6 Ways Your Email Signature Can Butcher Your Brand

May 29, 2018

Your employees engage with customers, partners, vendors and friends daily via email. With the right call-to-action, every outbound email is an opportunity to turn those email recipients into brand advocates, website visitors, social media followers, or customers. Your email signature is valuable real estate. However, if you're not following a few tips, it may be working against you in terms of marketing efforts, lost sales, GDPR compliance, and so much more.

Here are six ways your email signature may be hurting your brand.

#1 Lengthy or Irrelevant Legal Disclaimers

Despite the ongoing debate about whether a legal disclaimer in an email signature is enforceable or legally binding, it's widely accepted that it can help limit legal exposure. However, it is best to keep it simple.

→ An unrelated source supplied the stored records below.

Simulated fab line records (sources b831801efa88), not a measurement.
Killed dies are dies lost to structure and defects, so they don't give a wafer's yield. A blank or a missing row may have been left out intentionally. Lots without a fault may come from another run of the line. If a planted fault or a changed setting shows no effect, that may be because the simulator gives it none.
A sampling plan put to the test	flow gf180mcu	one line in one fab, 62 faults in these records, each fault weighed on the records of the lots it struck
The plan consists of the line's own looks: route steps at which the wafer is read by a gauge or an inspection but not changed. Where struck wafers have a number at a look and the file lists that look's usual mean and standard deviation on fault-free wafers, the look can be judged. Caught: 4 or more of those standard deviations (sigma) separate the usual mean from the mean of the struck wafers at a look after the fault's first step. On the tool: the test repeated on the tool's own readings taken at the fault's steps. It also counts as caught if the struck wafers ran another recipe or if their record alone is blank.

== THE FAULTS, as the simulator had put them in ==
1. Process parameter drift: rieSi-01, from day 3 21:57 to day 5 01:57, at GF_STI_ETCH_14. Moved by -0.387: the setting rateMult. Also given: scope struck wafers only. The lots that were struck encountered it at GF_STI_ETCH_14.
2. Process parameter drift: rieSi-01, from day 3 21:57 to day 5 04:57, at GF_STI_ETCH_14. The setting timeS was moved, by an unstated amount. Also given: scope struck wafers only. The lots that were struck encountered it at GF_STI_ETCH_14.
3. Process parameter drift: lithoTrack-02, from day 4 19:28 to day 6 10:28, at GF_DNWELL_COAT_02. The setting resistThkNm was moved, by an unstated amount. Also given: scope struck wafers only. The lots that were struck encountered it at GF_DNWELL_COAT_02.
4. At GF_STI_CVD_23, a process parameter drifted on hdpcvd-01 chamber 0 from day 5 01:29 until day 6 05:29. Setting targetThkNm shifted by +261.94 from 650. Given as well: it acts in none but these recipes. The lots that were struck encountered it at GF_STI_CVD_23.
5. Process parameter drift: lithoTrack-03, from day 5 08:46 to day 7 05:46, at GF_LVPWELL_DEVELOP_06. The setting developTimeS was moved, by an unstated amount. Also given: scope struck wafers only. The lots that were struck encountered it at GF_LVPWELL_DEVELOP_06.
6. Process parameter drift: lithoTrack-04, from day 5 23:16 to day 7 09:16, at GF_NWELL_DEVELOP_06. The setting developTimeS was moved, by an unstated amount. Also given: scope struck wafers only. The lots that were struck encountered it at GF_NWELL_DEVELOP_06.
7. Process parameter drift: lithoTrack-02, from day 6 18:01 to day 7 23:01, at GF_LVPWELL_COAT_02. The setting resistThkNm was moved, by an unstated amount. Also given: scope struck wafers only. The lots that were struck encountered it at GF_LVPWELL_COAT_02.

The email signature disclaimer should focus on everything you need to say instead of everything you want to say. It's better to have one or two lines of a legal disclaimer and then a link to the rest where people can continue to read the fine print if they are interested in doing so. Otherwise, the disclaimer can be a distraction to the rest of your message, can negatively impact your CTA, or it can be overlooked all together.

#2 Questionable GDPR Compliance

General Data Protection Regulation (or GDPR) is an EU law that regulates data protection and privacy for individuals within the European Union. Whether you are located in the EU or not, if you do business online, you're at risk. It's obviously best to err on the side of caution when it comes to protecting customer data. Further, your ability to keep customer info safe significantly impacts your own brand.

GDPR raises a ton of questions around what's acceptable or not, but one thing is clear: the fines for non-compliance are significant and can be devastating to any business. You should consult your legal and /or compliance team, but there are a few things that can jumpstart your GDPR compliance (including a clear opt-in / opt-out process with every email sent from your organization).

#3 Outdated Promotions or Campaigns

Email signatures are a great place for promoting campaigns or promotions. However, it's important to look at your signature on a regular basis to make sure that the promotions are current. Promoting events that have taken place already or discounts that are no longer valid can have several negative effects. Aside from wasting the valuable space at the end of your email, you also risk appearing unorganized, or with a lack of attention to details, or simply lazy. Keeping your content fresh will ensure your readers always have interesting and relevant information about your brand at their fingertips.

#4 Single, Large Images

If you have a single image that includes all of your details, such as your company logo, your name, your email address, and everything else, it can cause some trouble (aside from looking clunky and outdated). The first issue is that the image could cause your email to be marked as spam, which means your email will never make it to the intended recipient. Second, you can't include multiple URLs, which means you limit the amount of information you can share or the ways people can connect with you on your website or social media platforms. Lastly, embedded images may show as an attachment as opposed to being in the body of the email, and let's face it - you look a bit like an amateur when that happens.

#5 Not Optimizing for Mobile

From answering emails on the fly, to having a mobile app for everything, we live in a mobile-first world. With over half the world reading their emails on a mobile device, it's never been more important to optimize your communications for mobile. This is especially critical for your email signatures to make sure the layout, size, and font work on popular smartphones and tablets.

#6 Overall Poor Design

Aesthetics are important. We gravitate to the things we like - whether it's our favorite colors, a simple or bold layout, or an image that takes us back to a special place. Your email signature is a great place to use your brand colors or font. It's important to make sure the elements work well together and do not use too many colors or fonts. Consider using line breaks to make the text more readable. Also, most email providers look at the text to image ratio, so be sure to keep the ratio in check to avoid being sent to spam.

 You can accomplish a lot with your email signature. Always test how your email signature looks on different devices – otherwise, it may be working against you. Want to learn more about email signature marketing? Contact us today to set up a consultation.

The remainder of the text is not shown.